I'm a 31 year old male and I have gambled once in the last seven months. The profound effect after years of gambling it is having is amazing and I want everyone to feel this.
I started when I went to Las Vegas back in 2010. I got hooked by roulette it took away all my pain and left it on the side. I was overcome, the lights the spin of the ball, the privateness of gambling appealed to me. It was me and the table that was it.
On returning to the UK I used Internet roulette, and the machines in the bookies. I won ten grand one day, all gone within a week back on the table. My despair lasted until I could get my fix. My life was falling apart. I was in tonnes of debt. Taking money off my mum like it was going out of fashion. The depravities I sank to make my stomach drop just thinking about it.
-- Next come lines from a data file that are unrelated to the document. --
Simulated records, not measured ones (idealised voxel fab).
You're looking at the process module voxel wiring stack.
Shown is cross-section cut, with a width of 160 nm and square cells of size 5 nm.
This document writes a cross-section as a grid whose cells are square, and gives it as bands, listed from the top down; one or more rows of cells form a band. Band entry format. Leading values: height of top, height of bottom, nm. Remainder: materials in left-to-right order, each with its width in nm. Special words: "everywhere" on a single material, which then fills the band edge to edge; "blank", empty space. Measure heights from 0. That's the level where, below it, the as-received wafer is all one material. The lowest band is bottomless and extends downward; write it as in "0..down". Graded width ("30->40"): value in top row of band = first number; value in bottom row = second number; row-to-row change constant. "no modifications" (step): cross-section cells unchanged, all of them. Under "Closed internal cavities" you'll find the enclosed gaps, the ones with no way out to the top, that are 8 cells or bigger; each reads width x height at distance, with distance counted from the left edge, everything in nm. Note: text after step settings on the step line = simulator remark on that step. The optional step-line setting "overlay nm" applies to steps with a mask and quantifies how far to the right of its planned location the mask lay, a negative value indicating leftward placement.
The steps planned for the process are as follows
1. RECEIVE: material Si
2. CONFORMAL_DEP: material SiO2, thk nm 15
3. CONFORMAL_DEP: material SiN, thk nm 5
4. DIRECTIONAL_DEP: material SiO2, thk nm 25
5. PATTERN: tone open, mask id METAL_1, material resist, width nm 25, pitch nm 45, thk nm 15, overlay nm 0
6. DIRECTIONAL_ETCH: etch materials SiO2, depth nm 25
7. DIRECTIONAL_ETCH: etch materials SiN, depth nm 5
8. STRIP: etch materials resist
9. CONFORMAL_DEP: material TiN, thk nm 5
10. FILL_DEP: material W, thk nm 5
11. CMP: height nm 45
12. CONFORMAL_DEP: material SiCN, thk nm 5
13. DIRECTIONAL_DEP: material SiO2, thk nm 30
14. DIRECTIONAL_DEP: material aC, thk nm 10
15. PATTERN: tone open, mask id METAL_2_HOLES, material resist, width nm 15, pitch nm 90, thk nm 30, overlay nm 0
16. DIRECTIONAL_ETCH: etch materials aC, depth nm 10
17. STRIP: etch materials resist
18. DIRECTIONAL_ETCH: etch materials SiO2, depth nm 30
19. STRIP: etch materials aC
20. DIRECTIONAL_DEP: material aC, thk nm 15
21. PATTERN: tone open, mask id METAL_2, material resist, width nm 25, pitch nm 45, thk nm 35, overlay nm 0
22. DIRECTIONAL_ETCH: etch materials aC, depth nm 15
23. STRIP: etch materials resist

I hated myself more and more. I decided enough was enough and that I could blame my pain for this or I could deal with the things that were going wrong and address them separately. Slowly over time I made small changes (still gambling) but the extent lessened. I started to see that the small changes I was making had an effect. At the time it feels like nothing you feel like it's pointless. I know as a gambler my imagination is wild. I just looked at my life and saw it was nowhere near where I wanted to be, so all these little changes I was making took around three years to get me where I am today.
I promise you one thing: gambling for me was to do with how I felt about myself and pain I hadn't dealt with in my life. When I had sorted these the buzz of gambling didn't seem so alluring.
I don't know if this is going to help anyone but I just wanted to write it, even if it sparks off one idea on someone (like many posts I've read have).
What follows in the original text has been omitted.